You may not believe this, but I did not really want to date Magnus when we first started dating. Well, not just Magnus. I didn't really want to date. I came out of my first year of seminary with God recognizing my need to be content in Him alone (for more, see Where's My Heart At?). So I came into the semester looking forward to serving.
But I quickly found out that this boy liked me (a friend let it slip). I was ticked. I didn't want to deal with a silly boy who I was CONVINCED was just going to flirt and play around and not really straight-up have a talk with me letting me know he liked me. I was also convinced that if he ever did get up the courage I'd simply shut him down. He was a dogmatic pentecostal and I had no plans on getting involved with someone like that.

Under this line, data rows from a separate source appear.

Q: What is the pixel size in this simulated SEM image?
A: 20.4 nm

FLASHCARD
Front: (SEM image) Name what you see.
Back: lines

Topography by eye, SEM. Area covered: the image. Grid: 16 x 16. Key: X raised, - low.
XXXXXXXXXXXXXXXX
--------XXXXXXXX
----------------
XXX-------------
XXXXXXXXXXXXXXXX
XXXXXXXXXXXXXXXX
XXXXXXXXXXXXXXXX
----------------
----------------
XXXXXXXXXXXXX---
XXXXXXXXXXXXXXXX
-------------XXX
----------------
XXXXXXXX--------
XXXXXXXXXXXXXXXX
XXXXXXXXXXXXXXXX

He finally asked to meet with me on a Monday (thanks to another friend telling him he needed to) and I went expecting to shut him down. It didn't quite work like that. I gave him clear reasons I why I didn't think it would work and let him know I had no plans on dating until after the retreat (in about three weeks), but told him I would pray. That was my mistake.
I spent time that week praying - mostly frustrated with God because I wanted him to shut it down and wanted him to tell me no, but he didn't. As I prayed that week and prepared to talk with him later that week (Magnus asked to talk through some of my concerns on Friday) God started making a few things clear.
First, I had made up a prayer card and been praying weekly for my future husband since September 2010 and I felt God telling me that Magnus had the characteristics I have been praying for in a husband. I was saying "Oh crap" a whole lot when I realized that. Dang, I had to give the boy a chance.
Second, God started to show me that I had set up the time table for when I wanted to date, so that time after the retreat was not of him. Again, "oh crap" and processing that this may happen sooner.
Third, God reminded me of what he told me last Spring. I had met Magnus in April when he was out running and I was out for a walk with a friend. This was after I had processed a lot of the contentedness with single and hearing God's "no" in regards to certain guys. I had prayed a frustrated prayer of "God, please just TELL me when I meet the man who is to be my husband!" After I met Magnus and started walking away, the Holy Spirit said "He's the one." I had ignored it because I really didn't believe that crazy guy I had just met was someone worth considering, but after Magnus talked with me and as I prayed God reminded me of what he told me and affirmed that yes, God told me who I am to marry.
And that's (part of) how I know Magnus is the one God has for me.